I often do PHP projects designed to scrape hierarchical data from web pages and save them to the DB (essentially, structure the data - think scraping government websites that do have the data, but do not provide it in a structured way). Each time, I try to come up an OOP design that would allow me to achieve the following:
- Easily replace current HTML parsing scripts with new ones, in case the original web page changes
- Allow easy extensions of the data scraped and saved, as these projects are also meant for others to take and build on. My aim is to collect the "base" data, while others might decide to include something extra, change the way it is saved and etc.
So far I am yet to find the solution, but the closest I got it something like this:
I define an abstract class for data containers that would implement common tree-traversing functions:
abstract class DataContainer {
protected $parent = NULL;
protected $children = NULL;
public function getParent() {
return $this->parent;
}
public function getChildren() {
return $this->children;
}
}
And then I have the actual data containers. Imagine, I am scraping data on participation in parliamentary sessions down to a "specific question in a sitting" level. I would have SessionContainer
, SittingContainer
, QuestionContainer
that would all extend the DataContainer
.
Each of the session, sitting and question data are scraped from a different URL. Leaving the mechanism of getting the URL content aside, let's just say I need scraper classes, which would take the containers and a DOmDocument for actual parsing. So I would define an generic interface like this:
interface Scraper {
public function scrapeData(DOMDocument $Dom, DataContainer $DataContainer);
}
Then, each of the session, sitting and question would have their own scrapers, which implement the interface. But I'd also like to ensure that they only can accept the containers they are meant for. So it would look like:
class SessionScraper implements Scraper {
public function scrapeData(DOMDocument $DOM, SessionContainer $DataContainer) {
}
}
Finally, I would have a generic Factory
class that also implements Scraper interface and just distributes the scraping to relevant scrapers. Like this:
public function scrapeData(DOMDocument $DOM, DataContainer $DataContainer) {
//get the scraper from configuration array
$class = $this->config[get_class($DataContainer)];
$craper = new $class();
$class->scrapeData($DOM, $DataContainer);
}
This is the class that would be actually called in the code. Very similarly, I could deal with saving to DB - each data container could have its DBSaver class, which would implement DBSaver interface. Again, all the calls could be done via the Factory
class, which would also implement the DBSaver interface.

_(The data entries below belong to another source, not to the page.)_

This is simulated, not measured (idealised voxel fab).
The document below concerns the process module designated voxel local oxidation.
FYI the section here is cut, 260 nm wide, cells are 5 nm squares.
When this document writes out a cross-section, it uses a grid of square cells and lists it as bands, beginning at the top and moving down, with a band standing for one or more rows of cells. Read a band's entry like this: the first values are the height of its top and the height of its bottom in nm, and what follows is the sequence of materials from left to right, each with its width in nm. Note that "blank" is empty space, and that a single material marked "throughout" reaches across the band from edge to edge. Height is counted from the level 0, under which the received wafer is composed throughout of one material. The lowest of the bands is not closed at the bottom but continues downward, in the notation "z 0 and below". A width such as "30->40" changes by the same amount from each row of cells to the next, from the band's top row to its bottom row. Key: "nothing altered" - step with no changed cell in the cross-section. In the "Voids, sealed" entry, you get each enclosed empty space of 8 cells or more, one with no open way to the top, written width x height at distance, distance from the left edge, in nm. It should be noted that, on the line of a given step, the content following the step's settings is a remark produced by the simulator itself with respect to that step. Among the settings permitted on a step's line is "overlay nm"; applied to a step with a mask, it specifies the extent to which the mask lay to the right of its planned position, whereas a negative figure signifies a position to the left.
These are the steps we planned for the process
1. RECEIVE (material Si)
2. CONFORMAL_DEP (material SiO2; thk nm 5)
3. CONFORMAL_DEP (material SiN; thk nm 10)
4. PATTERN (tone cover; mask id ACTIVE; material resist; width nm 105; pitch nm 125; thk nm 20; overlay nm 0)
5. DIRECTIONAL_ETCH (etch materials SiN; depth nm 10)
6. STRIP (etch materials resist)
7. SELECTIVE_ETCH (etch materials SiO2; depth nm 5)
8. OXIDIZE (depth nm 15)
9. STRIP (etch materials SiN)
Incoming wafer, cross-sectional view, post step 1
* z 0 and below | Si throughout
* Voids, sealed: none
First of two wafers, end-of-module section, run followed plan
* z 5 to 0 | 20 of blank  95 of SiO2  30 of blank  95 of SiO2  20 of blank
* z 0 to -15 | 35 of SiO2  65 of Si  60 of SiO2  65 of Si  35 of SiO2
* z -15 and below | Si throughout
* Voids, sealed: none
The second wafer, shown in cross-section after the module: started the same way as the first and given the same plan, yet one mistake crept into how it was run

Everything would be perfect, but the problem is that classes that implement the interface should implement exact signature of the interface. E.g. method SessionScraper::scrapeData
cannot accept only SessionContainer
objects, it must accept all DataContainer
objects. But it is not meant to!
Finally, the question:
- Is my design wrong and I should be structuring everything in a completely different way? (how?), or:
- My design is OK, it's just that I need to enforce types within methods with
instanceof
and similar checks instead of enforcing it via typehinting?
Thanks in advance for all the suggestions / criticisms. I am completely happy with somebody overturning this code on its head, if necessary!